This past weekend, we headed up to Hanoi for a few days. I basically wanted to get off the island for a few days to do a little sight seeing, shopping, and soaking up a little city life.
On Friday night, we went to a concert. We heard "the world's best beat boxer" was playing that night and decided we couldn't pass up a chance to see the world's best beat boxer, so we went. It was our first hip hop show and was pretty fun. I'm not convinced that Killa Kela is the best beat boxer in the world, but entertaining none the less. There was also a sweet break dancing dance off between two teams of boys from Hanoi.
Here's a video of some beat boxing, he's making all the sounds with his mouth.
Our hotel was on a little alley street in the Old Quarter. The street was a little bustling market in the morning, but very quiet at night.
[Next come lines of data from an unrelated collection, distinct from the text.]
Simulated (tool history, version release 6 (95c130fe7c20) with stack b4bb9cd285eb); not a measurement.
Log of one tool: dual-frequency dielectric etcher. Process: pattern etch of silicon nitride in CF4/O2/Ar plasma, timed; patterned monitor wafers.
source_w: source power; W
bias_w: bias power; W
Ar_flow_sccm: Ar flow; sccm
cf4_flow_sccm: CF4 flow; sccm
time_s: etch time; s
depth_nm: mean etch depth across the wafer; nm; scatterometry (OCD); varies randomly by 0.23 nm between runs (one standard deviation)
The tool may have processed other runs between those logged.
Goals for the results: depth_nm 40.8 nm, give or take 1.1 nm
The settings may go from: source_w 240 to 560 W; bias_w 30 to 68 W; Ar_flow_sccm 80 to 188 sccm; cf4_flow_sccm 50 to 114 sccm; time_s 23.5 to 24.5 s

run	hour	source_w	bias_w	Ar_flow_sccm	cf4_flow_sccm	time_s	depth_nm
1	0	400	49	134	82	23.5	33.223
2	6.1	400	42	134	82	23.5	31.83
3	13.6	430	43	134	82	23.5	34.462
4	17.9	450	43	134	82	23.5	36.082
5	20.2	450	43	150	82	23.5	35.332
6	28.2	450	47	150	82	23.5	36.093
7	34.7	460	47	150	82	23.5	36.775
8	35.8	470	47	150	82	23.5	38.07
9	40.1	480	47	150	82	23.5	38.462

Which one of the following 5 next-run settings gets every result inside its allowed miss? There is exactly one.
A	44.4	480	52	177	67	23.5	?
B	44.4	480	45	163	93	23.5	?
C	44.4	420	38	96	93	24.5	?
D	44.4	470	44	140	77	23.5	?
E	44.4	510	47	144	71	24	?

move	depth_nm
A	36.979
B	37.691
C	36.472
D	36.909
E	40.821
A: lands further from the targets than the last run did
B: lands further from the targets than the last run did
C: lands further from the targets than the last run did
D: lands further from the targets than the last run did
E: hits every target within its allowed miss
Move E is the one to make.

On Saturday morning, we went to the Ho Chi Minh Mausoleum. They keep Ho Chi Minh's body preserved and mummified in this shrine. It's pretty bizarre. You must silently and respectfully shuffle around the mausoleum in a line. You cannot take your camera inside. The mausoleum is chilled and dark and only open three hours a day. Imagine if you could go see Jefferson, Lincoln, or Kennedy or any or all of our president's bodies preserved for the public to revere. It's a very somber visit for the Vietnamese, but for foreign visitors it's so bizarre to us, it's almost like a side show. Ho Chi Minh wanted to be cremated and have his ashes spread across Vietnam, but those in charge after his death created this giant spectacle against his wishes.
Inside the Ho Chi Minh museum.
This is the one pillar pagoda, which is very near to the mausoleum. It's special because it's on one pillar!
Then we hit the next big tourist spot in Hanoi, the Temple of Literature. It is a temple dedicated to higher learning and where many Confucius scholars studied.
Then we did a walking tour of the Old Quarter. It was originally the merchants quarter with each street selling a different type of goods, from an herb street to a towel and tin box street. Now, the Old Quarter is the main district for travelers. There are many hotels and restaurants catering to foreigners.
There isn't actually too much to do in Hanoi besides drop money! There are plenty of shops and nice restaurants. We splurged on a few meals while in Hanoi (meaning we spent $15-20 on a meal for two rather than the $5-10 we usually spend in Cat Ba). I bought a new dress since the only dress I brought here got lost in the first week when our laundry disappeared from our hotel's laundry services. Matt picked up a few new books. We sought out a movie theater and enjoyed a movie resting in the cold air conditioning after a lot of walking around town.
Below is Matt whining about being hot and tired. "Aaaashley, my feet hurt, I'm tired, I'm sweating through my shirt..... don't take a picture of me!" Also, his beard is getting ridiculous. I threaten to cut it at night.